How to secure data access for AI Agents

With the growing adoption of AI agents, we are seeing more applications being built around AI-driven capabilities. These applications can range from small demos that highlight what AI agents can do, to full-scale enterprise integrations that enhance existing software products. For example, an AI agent could be embedded within a data governance platform for tasks like data profiling, or entire AI-first applications can be built from scratch.

Regardless of their size, these AI-driven applications may serve either a single user or many users across different teams within an enterprise. Naturally, these users often have varying levels of access to data and AI functionalities. This leads to important questions:

Does the data consumer have the right to use information generated by AI agents during data processing?
Should a user be able to view AI agent computations if they do not have direct access to the original data?
How do we manage access control for AI computations and data outputs across users with different privilege levels?
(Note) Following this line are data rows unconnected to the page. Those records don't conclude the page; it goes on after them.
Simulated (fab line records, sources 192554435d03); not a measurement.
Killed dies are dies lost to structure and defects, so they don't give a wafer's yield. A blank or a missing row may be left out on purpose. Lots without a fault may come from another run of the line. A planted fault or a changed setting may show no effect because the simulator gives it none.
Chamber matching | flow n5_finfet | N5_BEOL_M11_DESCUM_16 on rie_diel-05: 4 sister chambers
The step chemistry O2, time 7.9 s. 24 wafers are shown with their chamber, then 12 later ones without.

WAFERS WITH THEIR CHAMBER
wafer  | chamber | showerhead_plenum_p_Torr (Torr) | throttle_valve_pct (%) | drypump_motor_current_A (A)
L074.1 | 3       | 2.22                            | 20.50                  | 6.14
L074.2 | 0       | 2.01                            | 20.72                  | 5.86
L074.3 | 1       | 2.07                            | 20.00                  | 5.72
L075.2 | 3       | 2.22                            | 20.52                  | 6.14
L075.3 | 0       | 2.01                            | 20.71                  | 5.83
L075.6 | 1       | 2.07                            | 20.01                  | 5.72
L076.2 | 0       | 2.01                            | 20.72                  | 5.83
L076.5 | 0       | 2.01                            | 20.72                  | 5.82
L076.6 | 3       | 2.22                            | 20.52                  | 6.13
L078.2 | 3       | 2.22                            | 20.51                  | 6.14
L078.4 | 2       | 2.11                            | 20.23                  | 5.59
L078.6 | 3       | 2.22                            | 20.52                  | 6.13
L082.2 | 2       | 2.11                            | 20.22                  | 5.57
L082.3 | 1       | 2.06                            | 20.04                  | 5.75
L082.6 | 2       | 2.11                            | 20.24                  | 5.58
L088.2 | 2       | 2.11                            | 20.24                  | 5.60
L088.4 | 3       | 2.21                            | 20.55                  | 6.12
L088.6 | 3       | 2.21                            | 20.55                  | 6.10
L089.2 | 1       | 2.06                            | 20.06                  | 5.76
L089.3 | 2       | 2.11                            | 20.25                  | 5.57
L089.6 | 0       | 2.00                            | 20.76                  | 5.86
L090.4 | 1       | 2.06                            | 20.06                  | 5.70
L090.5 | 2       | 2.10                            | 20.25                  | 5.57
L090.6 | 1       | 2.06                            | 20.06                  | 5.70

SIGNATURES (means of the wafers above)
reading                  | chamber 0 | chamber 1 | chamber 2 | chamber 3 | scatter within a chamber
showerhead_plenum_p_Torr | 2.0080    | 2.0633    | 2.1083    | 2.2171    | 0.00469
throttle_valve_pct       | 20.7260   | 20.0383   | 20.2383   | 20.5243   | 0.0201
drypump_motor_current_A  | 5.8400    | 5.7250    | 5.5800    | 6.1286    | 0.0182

This article explores these challenges and demonstrates different implementation approaches for managing AI agent data access securely.

You can jump on a source code on Github and try it out.

Overview

An AI agent-based application typically includes these components:

Human Users — People interacting with AI agents and systems.
Systems — Software components that interact with APIs, databases, and other tools.
AI Agents — Entities that perform tasks, process data, and communicate with users and systems.
Data Sources — Structured and unstructured repositories accessed by AI agents such as databases.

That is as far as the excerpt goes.